I've been banging my head against the wall on this one.
I know that if I create an Array in Powershell, then copy the array, it'll copy it as a reference type not a value type.
So, the classic example is:
$c = (0,0,0)
$d = $c
$c[0] = 1
$d
1
0
0
The solution is to do $d = $c.clone()
This isn't working though if the array itself is a collection of reference types. This is my problem. I'm trying to create an array to track CPU usage by creating an array of Processes, wait a while, then check the latest values and calculate the differences. However the Get-Process creates a reference array. So when I do the following:
$a = ps | sort -desc id | where-object {$_.CPU -gt 20} #Get current values
$b = $a.clone() #Create a copy of those values.
sleep 20 #Wait a few seconds for general CPU usage...

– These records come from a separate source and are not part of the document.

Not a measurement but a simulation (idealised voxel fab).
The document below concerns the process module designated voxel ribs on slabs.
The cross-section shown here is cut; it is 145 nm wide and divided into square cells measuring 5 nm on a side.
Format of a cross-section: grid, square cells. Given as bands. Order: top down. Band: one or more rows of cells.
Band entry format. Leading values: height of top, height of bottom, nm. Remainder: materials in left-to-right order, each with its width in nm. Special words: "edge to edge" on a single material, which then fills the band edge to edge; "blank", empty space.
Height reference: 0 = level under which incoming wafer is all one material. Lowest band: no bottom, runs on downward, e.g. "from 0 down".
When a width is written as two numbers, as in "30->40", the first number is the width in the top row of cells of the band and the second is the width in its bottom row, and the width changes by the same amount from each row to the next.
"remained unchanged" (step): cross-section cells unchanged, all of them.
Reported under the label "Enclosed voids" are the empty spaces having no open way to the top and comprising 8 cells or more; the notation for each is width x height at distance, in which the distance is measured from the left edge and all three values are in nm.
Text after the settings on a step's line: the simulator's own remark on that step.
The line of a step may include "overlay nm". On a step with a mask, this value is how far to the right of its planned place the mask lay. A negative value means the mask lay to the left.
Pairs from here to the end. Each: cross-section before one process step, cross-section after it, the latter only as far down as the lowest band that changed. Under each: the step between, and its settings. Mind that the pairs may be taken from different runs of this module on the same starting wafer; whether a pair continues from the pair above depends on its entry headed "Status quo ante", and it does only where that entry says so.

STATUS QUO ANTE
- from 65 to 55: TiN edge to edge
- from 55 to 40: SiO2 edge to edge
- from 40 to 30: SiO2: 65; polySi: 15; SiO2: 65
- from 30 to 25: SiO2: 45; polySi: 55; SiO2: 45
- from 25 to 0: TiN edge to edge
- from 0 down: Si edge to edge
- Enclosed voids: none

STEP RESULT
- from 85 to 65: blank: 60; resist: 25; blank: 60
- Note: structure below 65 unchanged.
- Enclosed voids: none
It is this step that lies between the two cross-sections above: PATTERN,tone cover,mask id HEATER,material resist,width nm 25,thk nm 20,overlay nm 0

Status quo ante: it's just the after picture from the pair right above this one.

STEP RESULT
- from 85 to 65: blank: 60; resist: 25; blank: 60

$a = ps | sort -desc id | where-object {$_.CPU -gt 20} #Get latest values.
$a[0]
$b[0] #returns the same value as A.
Handles NPM(K) PM(K) WS(K) VM(M) CPU(s) Id ProcessNam
------- ------ ----- ----- ----- ------ -- ----------
3195 57 90336 100136 600 83.71 7244 OUTLOOK
$a
and $b
will always return the same value. If I try and do it one entry at a time using something like $b[0] = "$a[0].clone()" - PS complains that Clone can't be used in this case.
Any suggestions??
Also, just FYI, the second $a = PS |....
line isn't actually needed since $a
is reference type to the PS list object, it actually gets updated and returns the most current values whenever $a
is called. I included it to make it clearer what I'm trying to accomplish here.